By Patrick Tedder
When I sat down to ponder what Christmas means to me, one word immediately came to mind.
Just kidding (now), but seriously, when I was a kid, that was definitely the operative word. Being an only child, I like to joke that I always got the most gifts at Christmas. Once, my parents made the mistake of letting me open a gift on Christmas Eve. Being dead set on a particular Ninja Turtle toy, I couldn’t hide my disappointment when I didn’t unwrap it out on the first try. Seeing my crestfallen face, my parents let me open another gift, and then another! Still no Ninja Turtle toy.
I didn’t articulate what I was looking for, so my parents leapt to their own conclusions and laid out their plan of action. They immediately bundled me up, and we headed to Toys R Us. At the time, I didn’t realize what was going on, but my mom was scrambling to save Christmas by procuring a rare Nintendo Entertainment System. My mom always came through, and so the next day, I was surprised to find myself playing Duck Hunt and Mario around piles of wrapping paper. If only they had realized I was looking for a much cheaper toy.
There’s also the time when I lost sight of Christmas somehow. As a kid, you have your sights locked on December 25 from Halloween on, but that year, Christmas pulled a fast one on me, slipped out of view, and then jumped out when I was least expecting it. Maybe school got out late, or maybe there was just a lot going on that year, but it wasn’t until Christmas Eve that I realized. My parents and I were eating shrimp fried rice at our local Chinese restaurant watching it flurry outside, and the revelation was nothing short of magical.
When I was a kid, it was a marathon until Christmas. As an adult, the holiday races by. The spirit is with me, but it’s a lot harder to hold onto and relish the moment. That’s why, this year, my wife and I tried to start doing Christmas-y activities as soon as Thanksgiving was over. We went to holiday parties, watched movies in which Santa Claus featured prominently, and did whatever we could to feel like kids again.
We had a great time, but it’s not the same. It all moves so differently now. I can’t believe that Christmas morning has already come and gone, that we’ve had our traditional morning cinnamon rolls, that we’ve opened our presents and eaten our ham. I can’t believe that in just a few short hours, the official holiday will have passed and we’ll be hurtling toward the next.

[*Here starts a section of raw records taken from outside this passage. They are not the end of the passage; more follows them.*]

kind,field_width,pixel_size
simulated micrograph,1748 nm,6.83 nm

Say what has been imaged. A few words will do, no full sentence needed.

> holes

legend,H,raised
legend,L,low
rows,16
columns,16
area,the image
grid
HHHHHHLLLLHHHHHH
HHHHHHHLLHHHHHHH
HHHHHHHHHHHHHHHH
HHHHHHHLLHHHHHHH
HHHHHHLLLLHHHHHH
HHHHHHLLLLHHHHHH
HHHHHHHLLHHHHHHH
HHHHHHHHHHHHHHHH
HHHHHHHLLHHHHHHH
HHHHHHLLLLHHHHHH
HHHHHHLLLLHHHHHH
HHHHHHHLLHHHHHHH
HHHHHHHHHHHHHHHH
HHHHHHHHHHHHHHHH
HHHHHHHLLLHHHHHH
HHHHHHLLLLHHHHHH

As an adult, it’s hard to think of one word that encompasses Christmas. Presents are still great. Like I said, don’t hesitate to get me a thoughtful one. But unlike when I was a kid, it won’t make or break my day. Shockingly, you grow up and realize there are more important things than, well, things. Understanding that is really a gift in and of itself. That’s why I urge everyone to try to be merry each and every day of the year, and more than that, to be kind.
I’ve realized that kindness is what Christmas means to me as an adult, and what I want to carry in my heart year round. Coming together regardless of the holiday (or regular day) and finding something to appreciate in it. We can wish our fellow man well and go out of our way to make little things happen that really do end up making a difference in someone’s life no matter what time of year it is.
There’s a fantastic Duck Tails cartoon where the kids wish it could be Christmas every day until they’re in a Groundhog’s day situation that’s hell. Some things should really be timely and pass, but kindness, love, and respect are not among them. For me, Christmas means understanding that there is so much that is bigger than myself and appreciating the wonder in my life. The ability to be appreciative is a gift in itself, and sometimes it’s a gift we forget we have.
Merry Christmas. Happy Holidays. May you be able to make some of the festive spirit of the day carry on at least a little bit longer this year and next.